Question

Terri Vogel, an amateur motorcycle racer, averages 129.01 seconds per 2.5 mile lap (in a 7 lap race) with a standard deviation of 2.26 seconds . The distribution of her race times is normally distributed. We are interested in one of her randomly selected laps. (Source: log book of Terri Vogel) Let X be the number of seconds for a randomly selected lap.

Required:
a. In words, define the random variable X.
b. X ~ ________(_____ , _____)
c. Find the percent of her laps that are completed in less than 130 seconds.
d. The fastest 3% of her laps are under
e. The middle 80% of her laps are from ___________seconds to ________seconds.

Answer 1

a. X is the time, in seconds, of a randomly selected lap of Vogel.

b. X~N(129.01,2.26)

c. 67% of her laps that are completed in less than 130 seconds.

d. So the answer is 124.8 seconds.

e. The middle 80% of her laps are from 126.1 seconds to 131.9 seconds.

Explanation:

Normal Probability Distribution:

Problems of normal distributions can be solved using the z-score formula.

In a set with mean
`\mu` and standard deviation
`\sigma`, the z-score of a measure X is given by:

`Z = (X - \mu)/(\sigma)`

The Z-score measures how many standard deviations the measure is from the mean. After finding the Z-score, we look at the z-score table and find the p-value associated with this z-score. This p-value is the probability that the value of the measure is smaller than X, that is, the percentile of X. Subtracting 1 by the p-value, we get the probability that the value of the measure is greater than X.
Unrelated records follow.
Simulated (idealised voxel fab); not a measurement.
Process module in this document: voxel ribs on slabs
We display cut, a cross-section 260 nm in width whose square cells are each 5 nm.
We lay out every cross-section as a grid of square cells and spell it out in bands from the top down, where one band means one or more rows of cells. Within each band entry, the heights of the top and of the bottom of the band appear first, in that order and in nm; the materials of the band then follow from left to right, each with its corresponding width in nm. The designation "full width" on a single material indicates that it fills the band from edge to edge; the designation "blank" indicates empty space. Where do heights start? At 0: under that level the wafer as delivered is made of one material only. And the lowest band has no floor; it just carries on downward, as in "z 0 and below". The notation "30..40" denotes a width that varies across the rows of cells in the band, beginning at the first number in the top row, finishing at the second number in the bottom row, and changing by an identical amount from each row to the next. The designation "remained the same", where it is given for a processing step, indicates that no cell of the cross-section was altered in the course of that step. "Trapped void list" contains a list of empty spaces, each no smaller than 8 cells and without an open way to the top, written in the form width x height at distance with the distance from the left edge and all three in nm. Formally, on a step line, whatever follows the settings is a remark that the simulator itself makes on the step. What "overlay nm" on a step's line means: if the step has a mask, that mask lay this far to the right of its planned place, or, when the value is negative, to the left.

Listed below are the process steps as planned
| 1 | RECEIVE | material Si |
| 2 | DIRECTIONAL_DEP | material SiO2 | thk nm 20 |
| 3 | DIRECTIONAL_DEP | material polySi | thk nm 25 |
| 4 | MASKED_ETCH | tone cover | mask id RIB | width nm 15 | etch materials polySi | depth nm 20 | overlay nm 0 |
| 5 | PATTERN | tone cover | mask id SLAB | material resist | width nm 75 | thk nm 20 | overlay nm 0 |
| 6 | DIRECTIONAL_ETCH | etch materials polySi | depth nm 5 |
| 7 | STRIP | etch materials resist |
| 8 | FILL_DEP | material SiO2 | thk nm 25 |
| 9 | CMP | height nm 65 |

Terri Vogel, an amateur motorcycle racer, averages 129.01 seconds per 2.5 mile lap (in a 7 lap race) with a standard deviation of 2.26 seconds

This means that
`\mu = 129.01, \sigma = 2.26`

a. In words, define the random variable X.

The problem states that X is the time, in seconds, of a randomly selected lap of Vogel.

b. X ~ ________(_____ , _____)

Normal with mean and standard deviation. So

X~N(129.01,2.26)

c. Find the percent of her laps that are completed in less than 130 seconds.

The proportion is the pvalue of Z when X = 130. So

`Z = (X - \mu)/(\sigma)`

`Z = (130 - 129.01)/(2.26)`

`Z = 0.44`

`Z = 0.44` has a pvalue of 0.67.

0.67*100% = 67%

67% of her laps that are completed in less than 130 seconds.

d. The fastest 3% of her laps are under

Under the 3rd percentile, which is X when Z has a pvalue of 0.03. So X when Z = -1.88.

`Z = (X - \mu)/(\sigma)`

`-1.88 = (X - 129.01)/(2.26)`

`X - 129.01 = -1.88*2.26`

`X = 124.8`

So the answer is 124.8 seconds.

e. The middle 80% of her laps are from ___________seconds to ________seconds.

The 50 - (80/2) = 10th percentile to the 50 + (80/2) = 90th percentile.

10th percentile:

X when Z has a pvalue of 0.1, so X when Z = -1.28.

`Z = (X - \mu)/(\sigma)`

`-1.28 = (X - 129.01)/(2.26)`

`X - 129.01 = -1.28*2.26`

`X = 126.1`

90th percentile:

X when Z has a pvalue of 0.9, so X when Z = 1.28.

`Z = (X - \mu)/(\sigma)`

`1.28 = (X - 129.01)/(2.26)`

`X - 129.01 = 1.28*2.26`

`X = 131.9`

The middle 80% of her laps are from 126.1 seconds to 131.9 seconds.